This is what the LORD says:
"Stand at the crossroads and look; ask for the ancient paths,
ask where the good way is, and walk in it,
and you will find rest for your souls."
Jer 6:16

Om nama shivaya

Om nama shivaya

Saturday, May 12, 2012

Will Andrew Cohen never go away? Sure will...

Interesting how a mean-spirited attack on Andrew Cohen (by me) in response to a mildly positive blog-posting by someone I’ve never heard of, can lead back to a re-evaluation of my time with Andrew and the five years since I left.

What was positive about the experience?

Without doubt the discipline (which I’ve mostly discarded in my spiritual life at least, but then my lack of spiritual discipline has made some relaxed space in which God can do His work).
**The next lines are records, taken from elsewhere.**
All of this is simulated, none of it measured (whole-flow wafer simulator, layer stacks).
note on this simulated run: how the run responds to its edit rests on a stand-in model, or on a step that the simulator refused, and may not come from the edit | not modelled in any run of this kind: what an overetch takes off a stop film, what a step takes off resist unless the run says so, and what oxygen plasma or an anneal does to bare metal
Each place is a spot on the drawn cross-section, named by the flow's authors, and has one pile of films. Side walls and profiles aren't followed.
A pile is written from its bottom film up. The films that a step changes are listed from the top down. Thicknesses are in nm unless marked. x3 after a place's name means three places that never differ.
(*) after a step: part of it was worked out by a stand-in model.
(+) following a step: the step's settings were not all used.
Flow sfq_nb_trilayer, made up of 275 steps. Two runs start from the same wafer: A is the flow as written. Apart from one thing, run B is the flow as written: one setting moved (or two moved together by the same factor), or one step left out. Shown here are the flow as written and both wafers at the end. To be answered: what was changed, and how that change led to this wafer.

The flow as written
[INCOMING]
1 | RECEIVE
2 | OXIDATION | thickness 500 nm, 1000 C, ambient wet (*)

Without doubt the experience of enlightened communication. When human beings come together with their focus and intent on what can be created between and beyond them something incredible can happen. EC as taught by Chris Parrish in the context of EE, talks of communication beyond ego, which in EE is synonymous with beyond the personal. Yet, I’ve come in my re-Christianized perspective, to believe that the image in which we are created is personal (God is personal) and the purpose and goal of spiritual growth is the divinization of the personal and the creation of the interpersonal. Andrew put a stop to EC because it was a successful practice that created an authentic free space in which he had no authority. So what would happen if EC was practiced with the engagement of the personal, not with the goal of going beyond ego, but of transforming (divinizing) the personal? What happened with EC at its most powerful, I described as a kind of Pentecost. Spirit manifest between people. How might that be brought to bear in personal transformation.

What was negative?

The absolute denial of the personal.

The absolute denial of doubt and the obsession with certainty. The systematic suppression of anything that even remotely contradicted Andrew. Interesting that a teaching that is supposed to be about creating the new is so obsessive about squashing doubt in its practitioners. (Grapple with your doubt, be ferocious with your doubt. Pull everything apart, look through the cracks, under the blankets, The abuse.

The abuse.

The abuse. You haven’t lived till you see a bunch of otherwise mature and intelligent people fall over themselves trying to please a guru who might turn on them at any time. The guru’s love is ALWAYS conditional on the student earning it. All that waiting about, in hallways, in streets, in stairwells, with groups of students waiting for the precious audience with the guru. And Andrew was ALWAYS late for meetings with his students, and always the threat that it MIGHT NOT HAPPEN. The obsessive assumption of blame for ANY FAILURE by the student. A teacher with so many failed students might be thought not to be a great teacher, but in this teaching (like in all good cults) the teacher is perfect and the students self-flagellating.

The lies – the private ridicule of Deepak Chopra – the public adulation. Amy Edelstein’s denial that Andrew ever asked students to prostrate themselves to his picture, when not one minute of practice was ever done without his blessing. I could go on, but hardly seems worthwhile.

On balance not much to say for Andrew. Hard to believe that after 25 years as absolute ruler that he's really changing his ways. The senior students are the same people who grappled their way to the top in the years of abuse. They've learned everything they know from Andrew, what are they going to do different?

I would still love to engage in EC again, but can't imagine doing it with Andrew's students (even if they were allowed to). But God's there every day now, not dependent on the will of the guru. With God there every day, there's less need to seek after those peak experiences (though they are awfully fun). Religion needs to evolve, and the evolution is in progress, just how do we engage with God in that evolution?